Halloween – English or North American
As many of my readers know, I was born and brought up in England, so Halloween was unknown to me until I moved to Canada almost a quarter of a century ago. When I was a kid we celebrated Guy Fawkes Day (aka Bonfire Night) on November 5th. For several weeks prior to the big day we’d make our ‘Guy’ an effigy of the original Guy Fawkes who was part of a plot, to blow up the U.K. Houses of Lords on November 5th 1605. We’d then take it out onto the streets and basically panhandle – calling “Penny for the Guy, penny for the Guy” and depending on how good your Guy was, passersby would toss some change into your hat.
On the fifth, groups of neighbours would come together and light a bonfire atop which the Guys would be burnt. This tradition came from the lighting of bonfires across London to celebrate the foiling of the Gunpowder Plot and the survival of King James I. My favourite memory of those nights growing up were the fireworks – pocket money would be saved for months and my father, and older brother would always bring home at least one gigantic firework to impress the crowd.
In England these days, Halloween is threatening to overtake this ancient tradition, which is a shame, but I can see the attraction of Halloween with all its North American glitz and glamour, not to mention fun.
When we first arrived in Victoria all those years ago it took us a little while to get into the minutiae of Halloween; the carving of pumpkins (actually based on Irish folklore), trick or treating, candy corn, and of course dressing-up. It was the latter that tripped me up on our very first Halloween evening.
I had the great idea of making a robot costume for our youngest son who at the time was six. I got two boxes from Save-on-Foods, a large one for his body and a smaller one for his head and my wife and I covered them with aluminum foil and various bolts, antenna and the like. When we had finished we were so proud of our work – he looked amazing. His little arms and legs poked out of the ‘suit’ just like little robot appendages. All went well visiting the first few houses, my eldest son was dressed all in black wearing a mask based on a recent horror movie character; he was virtually running from house to house. My little robot however was having difficulty walking as the box that was his body came down almost to his ankles. From his perspective all the other kids were managing to visit four or five houses to his one and therefore his candy bag was looking a little sad.

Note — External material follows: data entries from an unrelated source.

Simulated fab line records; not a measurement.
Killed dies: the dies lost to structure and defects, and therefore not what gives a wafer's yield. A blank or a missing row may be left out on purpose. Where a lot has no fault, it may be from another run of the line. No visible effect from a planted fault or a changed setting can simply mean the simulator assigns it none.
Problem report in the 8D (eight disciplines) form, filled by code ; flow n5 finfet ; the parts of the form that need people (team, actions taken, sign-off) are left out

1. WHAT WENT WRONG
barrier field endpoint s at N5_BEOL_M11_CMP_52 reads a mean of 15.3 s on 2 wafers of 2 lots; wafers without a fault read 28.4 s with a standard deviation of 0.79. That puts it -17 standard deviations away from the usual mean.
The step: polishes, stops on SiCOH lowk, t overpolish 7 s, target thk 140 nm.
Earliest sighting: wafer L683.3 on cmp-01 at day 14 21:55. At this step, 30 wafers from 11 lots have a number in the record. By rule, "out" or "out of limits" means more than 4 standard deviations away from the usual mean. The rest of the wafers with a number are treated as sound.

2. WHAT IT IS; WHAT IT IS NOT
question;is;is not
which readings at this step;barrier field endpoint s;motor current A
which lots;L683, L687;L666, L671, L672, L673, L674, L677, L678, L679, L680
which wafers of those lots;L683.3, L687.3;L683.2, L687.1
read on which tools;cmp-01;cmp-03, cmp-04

I swear I only took my eyes off him for a few seconds while dealing with my other son (my wife was at home handing out candy) but when I turned around I couldn’t see him. I rushed back up the path we had just walked down and there he was flat on his back like a turned over turtle – his little arms and legs flailing like crazy as he tried to right himself. It took quite the effort to get the sad little guy back on his feet and some alterations to the costume to allow him to continue.
All Accent Inns hotels are keen to promote safety on Halloween and here are ten simple tips to ensure your children have a safe, but still spooky, evening.
- Learn from my mistake and don’t have costumes that are too long. Children will be excited and can easily trip over a costume that is flailing around their feet.
- Spooky costumes are often dark, so make sure you have a few reflective strips or glow sticks so your child doesn’t disappear into the shadows when crossing a road.
- Pumpkins are often lit with candles, so it makes sense that you check all costumes are made with flame retardant material.
- Warriors and superheroes are a frequent choice, especially with older kids, but ensure any weapons don’t look too realistic.
- Join in the fun and walk with your kids – go with other parents and take a large coffee with you – it’s a great time to chat while watching the kids have fun. The more adults out enjoying the evening with the kids the better.
- Only visit houses that have their lights on – you want spooky and scary but those lights are not on for a reason; either the occupants are out, don’t celebrate Halloween, or there could be another reason – whatever, there’s every reason to avoid the house.
- If your kids are a little older and go out trick-or-treating on their own, ensure they go as a group and keep together. Drum that into them!
- Kids should be reminded: never go into a house to get candy – stay on the doorstep.
- Kids should be reminded never to take rides from strangers. It’s on a night like this that younger children can forget the rules.
- Just because it’s halloween doesn’t mean that the roads become sidewalks – cars as well as witches, goblins and ghosts travel the streets. Watch that your child doesn’t dart across the road in their excitement to see something scary, or visit a house that’s giving out superior candy.
If your ‘Accent’ is on safety this year, I’m sure you’ll have a wonderfully frightening evening!